Recall and Precision (TN, TP, FN, FP)

ner
spacy
(Anne) #1

Hi,

I have a question.
Is it possible to show true positives, true negatives, false positives, false negatives, recall and the precision of a trained model somewhere within Prodigy?
If not, is there a way you could calculate this yourself?

I trained a model using the following video: https://www.youtube.com/watch?time_continue=1484&v=l4scwf8KeIA

Thanks,
Anne

Gold notation, Test/Eval set for already trained model
(Matthew Honnibal) #2

The prodigy.models.ner.EntryRecognizer.evaluate() method will tell you the accuracy of the model, but doesn’t currently return P/R/F scores. The method supports the use-case where the gold-standard has only entities known to be correct, without necessarily containing all of the correct entities — i.e., the use-case where the gold-standard has missing values. You should specify the flag no_missing=True if you don’t have missing values in your gold-standard.

Here’s some code to return P/R/F, assuming you have no missing values in your gold standard:


tp = 0.0
fp = 0.0
fn = 0.0
for eg in test_examples:
    doc = nlp(eg["text"])
    guesses = set((ent.start_char, ent.eng_char, ent.label_) for ent in doc.ents)
    truths = set((span["start"], span["end"], span["label"]) for span in eg["spans"])
    tp += len(guesses.intersection(truths))
    fn += len(truths - guesses)
    fp += len(guesses - truths)
precision = tp / (tp+fp+1e-10)
recall = tp / (tp+fn+1e-10)
fscore = (2 * precision * recall) / (precision + recall + 1e-10)
1 Like
#3

Hi @honnibal
I recently started using Prodigy, annotated data and trained the model, Now I am trying to check for accuracy of the model and later calculate precision, recall and F-score for the same. I have a few questions.

  • Should I just pass my model to prodigy.models.ner.EntryRecognizer.evaluate(/path/to/my/model)? (It should be EntityRecognizer? Typo? ).I tried the same, but got the following error:
    TypeError: evaluate() takes exactly 2 positional arguments (1 given)
  • I am trying to understand what a ‘Gold-standard’ model is? I have annotated the data and trained the model in Spacy, but what exactly is a Gold-standard. I am missing something obvious here.
(Ines Montani) #4

@dsnlp Yes, that’s EntityRecognizer, so definitely a typo. This class is Prodigy’s built-in annotation model – so basically, the wrapper that takes care of scoring the examples, updating a model with (incomplete) annotations and so on.

You can find more details on the API, how to initialize the model and what arguments the methods take in your PRODIGY_README.html. The EntityRecognizer is initialized with a loaded nlp object, and you can then call the evaluate method on a list of examples.

#5

@ines Thanks. Unfortunately, I do not have access to the documentation as the installation was handled by someone else. Is there a min working example that you can help providing reference to?

(Ines Montani) #6

@dsnlp Ah, that sucks – you should definitely get that README, since it includes all the detailed API docs. Any way you can contact the person who received the Prodigy installer? Otherwise, if you have the order ID (starting with #EX), email us and we can re-send it.

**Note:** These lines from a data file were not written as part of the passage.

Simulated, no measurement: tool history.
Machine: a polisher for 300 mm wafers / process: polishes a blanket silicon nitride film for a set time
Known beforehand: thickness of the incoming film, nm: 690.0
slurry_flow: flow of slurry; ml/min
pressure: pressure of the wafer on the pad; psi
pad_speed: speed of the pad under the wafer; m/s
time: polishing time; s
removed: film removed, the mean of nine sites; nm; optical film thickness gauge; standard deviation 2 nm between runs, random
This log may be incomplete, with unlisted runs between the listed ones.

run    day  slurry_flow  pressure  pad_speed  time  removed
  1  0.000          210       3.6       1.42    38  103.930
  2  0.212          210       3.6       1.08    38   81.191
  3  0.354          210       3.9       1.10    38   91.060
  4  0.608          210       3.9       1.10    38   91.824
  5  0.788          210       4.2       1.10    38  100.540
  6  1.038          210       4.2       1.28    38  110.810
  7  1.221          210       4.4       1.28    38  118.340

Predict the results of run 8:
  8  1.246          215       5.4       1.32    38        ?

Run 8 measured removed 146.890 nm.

A minimal example could look something like this:

nlp = spacy.load("en_core_web_sm")
model = EntityRecognizer(nlp, label=['PERSON', 'ORG'])
stats = model.evaluate(examples, no_missing=True)
#7

@ines Sure, I will try to get it. Also, the other question, what exactly a Gold standard model? Even in the evaluate function, there is mention of ‘golds’ (https://github.com/explosion/spaCy/blob/v2.0.5/spacy/language.py#L459)

 def evaluate(self, docs_golds, verbose=False):
        scorer = Scorer()
        docs, golds = zip(*docs_golds)
        docs = list(docs)
        golds = list(golds)
        for name, pipe in self.pipeline:
            if not hasattr(pipe, 'pipe'):
                docs = (pipe(doc) for doc in docs)
            else:
                docs = pipe.pipe(docs, batch_size=256)
        for doc, gold in zip(docs, golds):
            if verbose:
                print(doc)
            scorer.score(doc, gold, verbose=verbose)
        return scorer
(Matthew Honnibal) #8

@dsnlp apologies if this isn’t answering the right question, but: In machine learning parlance, the term “gold standard” really just means the reference annotations — the ‘correct answer’ you’re trying to predict. There are unfortunately lots of these little terms-of-art in machine learning and NLP. I think one of the best practical discussions of evaluation in ML is in this short primer by Andrew Ng: https://www.mlyearning.org/

(Anne) #9

Thank you for your answer, I now manage to calculate it.